Why the Congress needs to pick a fight with the Queen of England to win Indian elections
Opinion

Why the Congress needs to pick a fight with the Queen of England to win Indian elections

The Congress party doesn’t tell us who its enemy is, who it is fighting, leave alone what the enemy looks like.

Illustration by Siddhant Gupta

Illustration by Siddhant Gupta

The grand old party doesn’t tell us who its enemy is, who it is fighting, leave alone what the enemy looks like.

Since the rise of the BJP in the early 1990s, a common complaint about the Congress has been that it doesn’t have the narrative. We don’t know what the Congress party is offering, pundits and politicians complain.

The question is asked in many forms. If the Congress is doing soft Hindutva, how is it any different from the BJP? What does Rahul Gandhi stand for? The Congress and the BJP both agree on reforms, but the Congress is apologetic about them, disowning Narasimha Rao, and so on.

This is strange, because the differences between the Congress and the Bharatiya Janata Party are clear as daylight. The Congress may or may not make a noise about secularism, it may or may not practice soft Hindutva, but unlike the BJP, it gives ticket to Muslims. It complains about Hindu-Muslim riots, instead of justifying them. It establishes a Sachar Committee to look into the economic status of Muslims, something you can’t imagine the BJP doing.

There is little doubt that the BJP tries to exclude Muslims from power, whereas the Congress does not.

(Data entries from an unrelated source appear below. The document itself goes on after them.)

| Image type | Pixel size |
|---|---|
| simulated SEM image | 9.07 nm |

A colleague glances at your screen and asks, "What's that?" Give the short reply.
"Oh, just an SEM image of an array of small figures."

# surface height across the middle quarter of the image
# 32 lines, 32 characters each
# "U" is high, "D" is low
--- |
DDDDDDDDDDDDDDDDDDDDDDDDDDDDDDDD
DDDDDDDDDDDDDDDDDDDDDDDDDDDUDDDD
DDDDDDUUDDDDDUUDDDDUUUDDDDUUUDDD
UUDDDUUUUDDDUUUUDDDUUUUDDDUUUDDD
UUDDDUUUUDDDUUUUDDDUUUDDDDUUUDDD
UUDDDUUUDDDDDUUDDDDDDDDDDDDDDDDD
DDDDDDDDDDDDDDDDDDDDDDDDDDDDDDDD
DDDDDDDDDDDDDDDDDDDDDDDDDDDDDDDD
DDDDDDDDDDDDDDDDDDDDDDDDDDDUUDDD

Similarly, the Congress is very much into centre-left economics. The Congress creates a law to guarantee work to the rural poor, the Modi government derides it. The Congress raises minimum support prices to give farmers more money, the BJP worries about the food inflation it causes.

The BJP, from Vajpayee to Modi, tries not to do welfarism, and even when it does, is apologetic about it. The BJP makes it clear its first focus is urban India and urbanisation. The Congress talks more village than city. The Congress brings in a food security law, the BJP champions ‘empowerment over entitlement’.

The Congress is markedly centre-left both on social and economic issues. As much is clear from Rahul Gandhi’s speeches, the party’s interventions in Parliament and the media, and indeed, the party’s actions.

Why, then, do so many people insist the Congress has no narrative?

When you don’t have an enemy

It’s because the Congress party doesn’t tell us who its enemy is, who it is fighting, leave alone what the enemy looks like.

A successful political narrative needs a clear enemy. Being clear about who you are fighting gives you and your followers a defined cause to fight for, makes you look like a worthy challenger fighting for good over evil, makes you look like a doer rather than a laggard mouthing clichés about development. Declaring who your enemy is also helps highlight, by contrast, who you are batting for, who you stand for, and what you’re offering.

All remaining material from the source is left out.